Looking at long-term and short-term job growth, wage and salary growth and high-tech GDP growth, the nonprofit, nonpartisan economic think tank ranked the list accordingly and found that Texas and technology are thriving.
"Texas metros didn't dominate the rankings quite as much as last year, but still took three of the Top 10 positions and seven of the Top 25."
Following the California metropolis of San Jose-Sunnyvale-Santa Clara, Austin-Round Rock-San Marcos took No. 2 on the list, up from No. 4 in last year's ranking. Likely owing much to a burgeoning tech sector, the Central Texas metropolitan area's five-year job growth between 2006 and 2011 is valued at 113.40 (compared to a national average of 100).
Houston-Sugar Land-Baytown ranked the fourth best-performing city on the list, up 12 spots from 2011's list with five-year job growth valued at 109.75 and a wages and salary growth of 115.74 between 2005 and 2010.

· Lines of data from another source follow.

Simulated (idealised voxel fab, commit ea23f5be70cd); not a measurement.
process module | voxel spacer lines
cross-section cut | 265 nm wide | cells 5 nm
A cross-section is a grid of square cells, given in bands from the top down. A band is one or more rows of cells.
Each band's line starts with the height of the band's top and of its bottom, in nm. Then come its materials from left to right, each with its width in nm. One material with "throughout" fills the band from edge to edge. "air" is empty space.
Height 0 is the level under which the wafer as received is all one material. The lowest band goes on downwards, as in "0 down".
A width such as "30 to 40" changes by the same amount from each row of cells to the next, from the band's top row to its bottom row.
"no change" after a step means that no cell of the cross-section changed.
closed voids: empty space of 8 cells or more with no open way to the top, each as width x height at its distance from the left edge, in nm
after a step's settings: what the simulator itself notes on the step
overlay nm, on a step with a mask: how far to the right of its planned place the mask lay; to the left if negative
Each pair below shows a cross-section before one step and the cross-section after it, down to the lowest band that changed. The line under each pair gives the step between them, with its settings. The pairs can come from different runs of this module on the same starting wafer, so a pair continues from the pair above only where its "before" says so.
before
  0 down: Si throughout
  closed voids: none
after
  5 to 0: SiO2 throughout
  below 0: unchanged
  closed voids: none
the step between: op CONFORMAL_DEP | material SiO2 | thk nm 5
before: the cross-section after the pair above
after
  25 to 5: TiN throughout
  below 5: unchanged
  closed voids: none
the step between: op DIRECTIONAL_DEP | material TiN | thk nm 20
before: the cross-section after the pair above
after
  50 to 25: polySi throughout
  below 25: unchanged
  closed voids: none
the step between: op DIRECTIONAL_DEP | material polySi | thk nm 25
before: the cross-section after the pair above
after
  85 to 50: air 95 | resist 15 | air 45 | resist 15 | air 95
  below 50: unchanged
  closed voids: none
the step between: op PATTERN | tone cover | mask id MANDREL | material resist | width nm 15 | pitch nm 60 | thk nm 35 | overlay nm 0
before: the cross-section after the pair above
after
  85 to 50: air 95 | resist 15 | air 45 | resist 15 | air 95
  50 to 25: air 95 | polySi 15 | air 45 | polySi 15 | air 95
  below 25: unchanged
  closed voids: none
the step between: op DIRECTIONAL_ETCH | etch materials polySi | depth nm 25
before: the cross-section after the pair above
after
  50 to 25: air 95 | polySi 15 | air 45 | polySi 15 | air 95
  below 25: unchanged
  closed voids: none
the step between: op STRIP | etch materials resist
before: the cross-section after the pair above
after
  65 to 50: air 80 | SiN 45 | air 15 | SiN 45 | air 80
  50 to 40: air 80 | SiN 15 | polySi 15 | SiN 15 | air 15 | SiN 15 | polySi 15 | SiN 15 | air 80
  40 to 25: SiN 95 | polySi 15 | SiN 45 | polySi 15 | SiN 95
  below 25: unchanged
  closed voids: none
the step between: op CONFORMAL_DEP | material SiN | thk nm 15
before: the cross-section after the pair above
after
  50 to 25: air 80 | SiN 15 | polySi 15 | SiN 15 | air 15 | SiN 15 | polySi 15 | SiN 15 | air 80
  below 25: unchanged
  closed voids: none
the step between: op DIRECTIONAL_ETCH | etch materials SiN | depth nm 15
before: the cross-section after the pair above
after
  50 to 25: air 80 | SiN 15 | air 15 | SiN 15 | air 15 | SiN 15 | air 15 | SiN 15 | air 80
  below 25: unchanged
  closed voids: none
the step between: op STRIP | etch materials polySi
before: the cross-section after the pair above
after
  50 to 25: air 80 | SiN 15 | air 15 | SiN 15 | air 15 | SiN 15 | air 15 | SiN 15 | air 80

"Texas metros didn't dominate the rankings quite as much as last year," the study found, "but still took three of the Top 10 positions and seven of the Top 25."
Among those were Fort Worth-Arlington at No. 10; Dallas-Plano-Irving at No. 14; El Paso at No. 18; Lubbock at No. 20; and San Antonio-New Braunfels at No. 22, a large drop from its top spot in the 2011 ranking. Four of the Top 10 small cities on the 2012 list are also in Texas.